Why Window Screens Aren’t Babyproof
Since many modern windows are retrofitted with screens to allow airflow while keeping out dirt and debris, you might think window screens are enough to keep your baby from falling through. They aren’t.
Window screens are thin and flimsy. In many cases, your baby pushing against them can be enough to break them. This puts your baby at risk of falling through the window and onto the ground below.
Setting Boundaries With Children
No matter what measures you take to babyproof your windows, it’s important to tell children playing with the windows is not allowed and explain why.
It’s also important to be consistent. If your child climbs up to the window, redirect them every single time. It will be exhausting but will also help them eventually realize that playing with the window is not worth it and is against the rules.
To help you set boundaries with your children, remember to do the following:
- Have a plan: It’s essential to know your boundaries, so you will have answers if your child has questions.
- Keep it simple: Have a short and precise explanation for why you set the boundary.
- Be firm but warm: Tell your children the rules in a firm yet warm manner. It doesn’t take yelling to let your child know that you’re serious. Staying open to conversation may also make your child less defensive about what you’re saying.
- Expect an upset: Your child probably won’t comply with your boundaries the first time — or even the first several times — you lay them out. They want to do what they want, and you’re telling them no. They will probably get upset, but that’s OK. Plan for this so you can handle it without getting frustrated.
Decluttering Around Windows
Even if your window is high enough you think your baby can’t reach it, don’t ignore the items you have around it — they too can cause safety hazards.
- Relocate: Move items such as furniture, toys, and baskets away from windows. These can be used as ladders for little ones to climb on.
- Eliminate temptation: Babyproofing doesn’t stop there. Remember to put away anything stackable, such as books your baby can climb on.

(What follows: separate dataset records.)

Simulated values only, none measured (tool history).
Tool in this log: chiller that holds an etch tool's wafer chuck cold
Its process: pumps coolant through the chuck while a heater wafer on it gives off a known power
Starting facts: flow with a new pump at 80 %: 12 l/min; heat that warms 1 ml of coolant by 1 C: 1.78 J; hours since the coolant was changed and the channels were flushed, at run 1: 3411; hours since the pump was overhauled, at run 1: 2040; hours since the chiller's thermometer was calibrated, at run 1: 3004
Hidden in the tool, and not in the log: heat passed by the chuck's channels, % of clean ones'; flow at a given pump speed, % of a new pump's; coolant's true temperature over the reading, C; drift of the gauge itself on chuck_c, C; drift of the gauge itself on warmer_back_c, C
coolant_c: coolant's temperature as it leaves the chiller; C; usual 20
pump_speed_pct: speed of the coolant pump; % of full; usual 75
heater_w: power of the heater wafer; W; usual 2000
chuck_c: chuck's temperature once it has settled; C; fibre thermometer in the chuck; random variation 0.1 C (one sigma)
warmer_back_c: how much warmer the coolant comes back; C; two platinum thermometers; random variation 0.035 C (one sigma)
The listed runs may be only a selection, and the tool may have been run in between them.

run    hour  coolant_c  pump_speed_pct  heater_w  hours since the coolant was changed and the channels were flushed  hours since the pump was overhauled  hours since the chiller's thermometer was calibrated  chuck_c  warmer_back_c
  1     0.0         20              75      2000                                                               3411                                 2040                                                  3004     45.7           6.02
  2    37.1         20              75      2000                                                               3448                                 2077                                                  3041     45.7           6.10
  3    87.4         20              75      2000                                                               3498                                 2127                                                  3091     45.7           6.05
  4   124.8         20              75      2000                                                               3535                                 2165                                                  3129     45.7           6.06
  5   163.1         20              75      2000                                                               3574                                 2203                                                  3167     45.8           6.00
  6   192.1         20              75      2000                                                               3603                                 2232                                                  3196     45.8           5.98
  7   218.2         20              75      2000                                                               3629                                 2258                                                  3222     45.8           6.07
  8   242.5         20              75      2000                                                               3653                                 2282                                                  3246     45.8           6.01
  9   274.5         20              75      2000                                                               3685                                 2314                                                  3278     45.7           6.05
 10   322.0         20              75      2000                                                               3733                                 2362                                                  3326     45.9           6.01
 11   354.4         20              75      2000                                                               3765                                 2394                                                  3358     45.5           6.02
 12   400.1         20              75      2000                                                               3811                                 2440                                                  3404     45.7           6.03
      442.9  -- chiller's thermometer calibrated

- Remove hazards: Put away anything like balls, marbles, or hard toys that can be thrown at and break your windows.
Babyproofing with Window Locks
This suggestion might seem simple, but sometimes even the simplest solutions can make a big difference. Many window locks take a bit of strength to open — at least a bit more than your average toddler has.
If you want to go a step further, you can also use permanent locks to keep windows shut from the inside. If your home already has window locks but you don’t have the key for them, you can have the locks refitted for new keys or pay someone to install new ones for you.
This option tends to be more expensive. While locks can be a big help for those who want to pay the money for them, they also require you to keep the windows closed the entire time they’re in use.
So if you want to keep your windows open at all, you’ll need a second option as a backup.
Babyproofing with Window Stops
Similar to a doorstop, a window-stop works similar to its babyproofing entryway counterpart — the doorstop. Here are a few options to consider:
1. Window Wedge
One type of window stop is the window wedge. You can use this wedge-shaped tool with single- and double-hung windows as well as sliding windows. The wedge stops the window from moving any further than where you set it.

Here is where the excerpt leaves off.